I think these may be what you may be asking about? It is not entirely clear to me what you're asking for though. I would think experimental predictions would be included in the category of "content", though.

There are a lot of relatively minor, but measurable, effects in the solar system that the wiki article discusses. These are perhaps most important for testing the fine details of GR, as opposed to what I would call "big picture" tests.

One thing that is not exactly a prediction of GR is the role of GR in our system of timekeeping. GR based corrections to atomic clocks are important to modern timekeeping standards, as the clock rates have to be adjusted for altitude to give the atomic time standard (TAI, and all the time standards that arederive from it, including universal coordinated time UTC).
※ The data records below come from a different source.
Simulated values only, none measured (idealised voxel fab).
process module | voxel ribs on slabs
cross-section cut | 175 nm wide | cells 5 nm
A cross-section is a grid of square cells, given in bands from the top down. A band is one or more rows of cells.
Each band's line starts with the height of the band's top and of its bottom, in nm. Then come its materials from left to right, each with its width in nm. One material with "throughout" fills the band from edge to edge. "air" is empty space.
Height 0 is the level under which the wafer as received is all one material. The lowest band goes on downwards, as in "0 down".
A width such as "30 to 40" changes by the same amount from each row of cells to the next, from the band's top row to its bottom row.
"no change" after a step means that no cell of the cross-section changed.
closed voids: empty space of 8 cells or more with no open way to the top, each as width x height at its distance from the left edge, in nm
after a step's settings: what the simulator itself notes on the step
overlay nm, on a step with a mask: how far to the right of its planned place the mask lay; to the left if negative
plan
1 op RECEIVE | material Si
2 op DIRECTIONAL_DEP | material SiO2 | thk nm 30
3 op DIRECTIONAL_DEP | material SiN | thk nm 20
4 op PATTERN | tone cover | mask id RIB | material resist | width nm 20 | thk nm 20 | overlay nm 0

Another particularly interesting contribution of GR is near the end of the wiki article:

n 1922, Alexander Friedmann found that the Einstein equations have non-stationary solutions (even in the presence of the cosmological constant). In 1927, Georges Lemaître showed that static solutions of the Einstein equations, which are possible in the presence of the cosmological constant, are unstable, and therefore the static universe envisioned by Einstein could not exist (it must either expand or contract).

Hubble's observations followed a couple of years after Lematire, according to another wiki. So GR was instrumental in predicting the expansion of the universe, one of the basic features of modern cosmology. Wiki paid rather short attention to the WMAP results on the cosmic microwave background, but those are also an important confirmation of modern cosmology.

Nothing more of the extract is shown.